In less than a week, MinutePhysics, a physics-focused YouTube channel created by Henry Reich, offered a swift rebuttal: Teleportation devices may be “suicide booths,” but it’s because of the “no cloning theorem” and not metaphysical squeamishness. The no cloning theorem states that it’s impossible to create an identical copy of an unknown quantum state. In other words, in order to duplicate a quantum state, the original must be destroyed.

While this might sound like doomsday for plans to open a teleportal at the Mermaid Inn, all hope is not lost. Futurist Michio Kaku of City University believes we could have this technology by the next century–maybe even in decades. His reasoning is based less in fact, and more in the afore noted observation that many fictional technologies that science has deemed impossible have turned out to be achievable.

“You know the expression ‘beam me up, Scotty,’ we used to laugh at it. We physicists used to laugh when someone talked about teleportation and invisibility, something like that, but we don’t laugh anymore; we realized we were wrong on this one.”

Most quantum scientists, however, believe that the process used to teleport an atom would not have positive effects on living matter. Although the body is composed of atoms, teleporting it via quantum mechanics would entail breaking down the human body into individual atoms, sending them through the entanglement process, then bringing them to the new location. Even if the end result didn’t resemble a plate at the Meatball Shop, it could take quadrillions of years–which actually makes 40 minutes riding the B train through the rat-infested stop at Grand Street sound pretty leisurely.
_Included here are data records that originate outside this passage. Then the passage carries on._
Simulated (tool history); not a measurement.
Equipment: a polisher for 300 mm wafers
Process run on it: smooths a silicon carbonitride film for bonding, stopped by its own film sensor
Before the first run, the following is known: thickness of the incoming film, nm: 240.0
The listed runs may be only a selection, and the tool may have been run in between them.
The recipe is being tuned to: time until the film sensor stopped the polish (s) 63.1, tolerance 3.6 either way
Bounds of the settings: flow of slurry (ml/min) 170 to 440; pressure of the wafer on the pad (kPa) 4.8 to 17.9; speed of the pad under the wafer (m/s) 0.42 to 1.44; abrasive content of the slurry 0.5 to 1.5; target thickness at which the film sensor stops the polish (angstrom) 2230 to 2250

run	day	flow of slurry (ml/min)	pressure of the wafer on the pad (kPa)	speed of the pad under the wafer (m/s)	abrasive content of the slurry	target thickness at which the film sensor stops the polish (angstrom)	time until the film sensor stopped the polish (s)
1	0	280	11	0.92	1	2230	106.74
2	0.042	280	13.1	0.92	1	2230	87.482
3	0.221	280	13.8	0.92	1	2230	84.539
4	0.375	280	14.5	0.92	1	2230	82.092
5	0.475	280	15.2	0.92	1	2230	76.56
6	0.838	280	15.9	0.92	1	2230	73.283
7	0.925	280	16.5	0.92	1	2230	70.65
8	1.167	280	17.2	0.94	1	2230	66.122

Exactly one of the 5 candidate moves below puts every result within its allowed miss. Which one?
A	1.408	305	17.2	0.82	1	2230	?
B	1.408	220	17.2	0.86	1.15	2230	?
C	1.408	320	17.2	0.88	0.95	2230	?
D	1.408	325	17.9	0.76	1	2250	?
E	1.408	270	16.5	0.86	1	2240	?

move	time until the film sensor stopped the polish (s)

But let’s say Kaku is right: We’re capable of more than we think. With every new technology, we must evaluate the long-term socioeconomic impacts. Global urbanization is already marshaling 53 percent of the world’s population into urban areas. Cities and their populations are more numerous, and thanks to the internet, we’re more networked than ever with others in urban centers. As cities grow, gentrification and cultural dispersion within the city limits tend to be the consequences of new or renewed transportation systems.

It’s unclear how much a direct teleportation channel would change the culture of either neighborhood. Presently, the Upper West Side is predominantly white, while–despite recent gentrification–the Lower East Side remains more diverse, with a large Asian population. The Lower East Side’s gritty reputation has given way to trendy restaurants and boutiques, while the Upper West Side has gone from a gay neighborhood during the AIDS crisis to a family-oriented enclave.

A teleportation device promising instantaneous connection between the Lower East Side and the Upper West Side might have a homogenizing effect, out of which could emerge a shared culture, inclusive of certain aspects of both neighborhoods but lacking certain peculiarities that presently divide the two. One could see LES’ youthful, wayward swagger overtaken by a migration of older, more established visitors, while the Upper West Side’s tight-knit community might fracture due to the influx of newcomers. In effect, the impact of teleportation on urban life might not just make us copies of ourselves, but it could make our neighborhoods copies of each other.

And yet, the presence of the Mermaid Inn in both neighborhoods already transports us. We can expect the same happy hour specials, the same oyster selection, and the same little cups of free pudding at the end of the meal. If teleportation comes for us one day, we will have to confront questions of authenticity and originality, both within our neighborhoods and within ourselves.